Computational linguistics has an important role to play in helping uncover the historical and social context of the language we use. I first describe our work on understanding how word meaning changes over time, using computational models based on vector semantics to quantify semantic change in historical corpora. We propose two quantitative laws of semantic change and test them over a 200 year window in four languages: (1) the rate of semantic change scales with an inverse power-law of word frequency, and (2) words that are more polysemous have higher rates of semantic change.  I then turn to our research on extracting meaning from everyday language.  I show how the rhetorical structure that authors use in writing their scientific abstracts predicts the future popularity of scientific areas, and discuss the way economic, social, and psychological variables are reflected in the language we use to talk about food in menus and restaurant reviews. I conclude with our most recent work that applies computational models of respect (based on theories of positive and negative face) to the language in police body-camera footage. Our results suggest that police use different respect levels when talking to community members of different races, even in everyday interactions.

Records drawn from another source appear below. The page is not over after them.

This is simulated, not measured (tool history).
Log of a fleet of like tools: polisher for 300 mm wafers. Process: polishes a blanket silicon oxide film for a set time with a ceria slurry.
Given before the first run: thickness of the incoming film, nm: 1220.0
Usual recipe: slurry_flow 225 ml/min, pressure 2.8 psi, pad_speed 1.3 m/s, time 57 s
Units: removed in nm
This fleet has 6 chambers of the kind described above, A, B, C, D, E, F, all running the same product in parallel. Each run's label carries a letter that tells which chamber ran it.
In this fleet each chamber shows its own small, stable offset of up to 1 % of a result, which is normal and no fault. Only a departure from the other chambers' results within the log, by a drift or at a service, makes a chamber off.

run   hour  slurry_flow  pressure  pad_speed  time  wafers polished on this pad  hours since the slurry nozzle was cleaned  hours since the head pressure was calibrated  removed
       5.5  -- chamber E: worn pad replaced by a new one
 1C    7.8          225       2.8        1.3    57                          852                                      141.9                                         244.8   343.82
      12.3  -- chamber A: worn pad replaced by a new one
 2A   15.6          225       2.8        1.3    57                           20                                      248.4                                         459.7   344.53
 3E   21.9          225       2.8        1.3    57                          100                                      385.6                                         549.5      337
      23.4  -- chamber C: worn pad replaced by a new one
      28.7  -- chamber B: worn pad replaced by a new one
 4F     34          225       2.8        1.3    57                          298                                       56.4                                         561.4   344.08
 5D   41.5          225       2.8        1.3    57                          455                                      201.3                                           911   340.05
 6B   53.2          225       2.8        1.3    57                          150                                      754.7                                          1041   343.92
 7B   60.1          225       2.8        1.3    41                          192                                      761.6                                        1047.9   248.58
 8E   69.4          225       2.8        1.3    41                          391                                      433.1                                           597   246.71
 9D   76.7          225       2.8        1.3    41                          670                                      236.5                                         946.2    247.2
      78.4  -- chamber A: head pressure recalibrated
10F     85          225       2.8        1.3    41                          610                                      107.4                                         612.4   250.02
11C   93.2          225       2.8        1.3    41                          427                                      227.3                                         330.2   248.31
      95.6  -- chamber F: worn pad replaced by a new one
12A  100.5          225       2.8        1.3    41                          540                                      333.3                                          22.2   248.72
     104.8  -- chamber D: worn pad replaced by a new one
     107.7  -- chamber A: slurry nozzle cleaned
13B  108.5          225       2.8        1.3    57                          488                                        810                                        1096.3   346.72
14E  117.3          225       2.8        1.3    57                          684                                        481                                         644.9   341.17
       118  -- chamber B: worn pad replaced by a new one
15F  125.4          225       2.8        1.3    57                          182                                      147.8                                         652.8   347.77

Dan Jurafsky is Professor and Chair of Linguistics and Professor of Computer Science at Stanford University. He is the recipient of a 2002 MacArthur Fellowship, is the co-author with Jim Martin of the widely-used textbook "Speech and Language Processing,” and co-created with Chris Manning one of the first massively open online courses, Stanford's course in Natural Language Processing. His new trade book "The Language of Food: A Linguist Reads the Menu" came out on September 15, 2014, and was a finalist for the 2015 James Beard Award. Dan received a B.A in Linguistics in 1983 and a Ph.D. in Computer Science in 1992 from the University of California at Berkeley, was a postdoc 1992-1995 at the International Computer Science Institute. His research ranges widely across computational linguistics; special interests include natural language understanding, machine translation, spoken language and conversation, the relationship between human and machine processing, and the application of natural language processing to the social and behavioral sciences.